Do your best to be assertive

This does not mean to be aggressive. Professionals want to help. Sometimes they just slip up, make a mistake or forget to include you in things. I attended some brilliant training recently on how to handle meetings with professionals. One of my favourite tips was to ask for an agenda for any meetings that are being called and ask for a list of attendees beforehand. It’s a show of strength from the outset and also helps you prepare. It reminds people that you are a professional too.

Download the mental load

Ah the mental load. The mental load of many people (disproportionately women, in my experience) is heavy. If you bring a disabled child into the equation it can become suffocating. I read a great column by Oliver Burkeman recently where he talked about the power of getting things out of your head and down on paper as a list (or whatever you prefer to use, I have just discovered Trello which I love). I feel lighter when all my ‘to dos’ swirl out of my head and onto a list.

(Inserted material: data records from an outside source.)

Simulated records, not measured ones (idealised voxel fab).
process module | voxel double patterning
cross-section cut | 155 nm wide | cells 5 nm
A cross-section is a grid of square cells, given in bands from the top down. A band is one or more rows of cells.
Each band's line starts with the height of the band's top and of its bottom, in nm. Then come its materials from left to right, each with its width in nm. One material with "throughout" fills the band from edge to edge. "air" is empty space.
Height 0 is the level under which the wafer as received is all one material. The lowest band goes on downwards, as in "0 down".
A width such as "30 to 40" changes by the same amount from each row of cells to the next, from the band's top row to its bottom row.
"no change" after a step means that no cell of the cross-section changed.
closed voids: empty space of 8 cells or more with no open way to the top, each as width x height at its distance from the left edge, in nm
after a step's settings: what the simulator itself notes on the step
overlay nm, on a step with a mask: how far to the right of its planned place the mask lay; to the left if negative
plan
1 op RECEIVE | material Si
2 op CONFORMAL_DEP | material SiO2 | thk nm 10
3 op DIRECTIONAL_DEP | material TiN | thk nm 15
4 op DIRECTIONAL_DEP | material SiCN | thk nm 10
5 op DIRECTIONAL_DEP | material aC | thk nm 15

Be open – make it ok to talk about

I appreciate this isn’t easy for everyone. If you are able to be open with others, I find it does mean support can flow in more easily. Often, it’s emotional support (obviously very important) but, if you’re lucky, you may find yourself in receipt of a lasagne on your doorstep.

Self-care

Ugh, I hate that phrase. Not because there is anything inherently wrong with it but more that it seems to be increasingly used as some kind of generic tick-box advice that’s flung around. For many of us, looking after ourselves isn’t just as simple of doing a bit of yoga. That said, stuff for you really does need to be on your to do list, whatever that looks like.

If I could tell myself something when we started on this journey it is this: You will cope and, despite some difficult times, life will not be less happy. You’ll find joy in places you never knew it existed.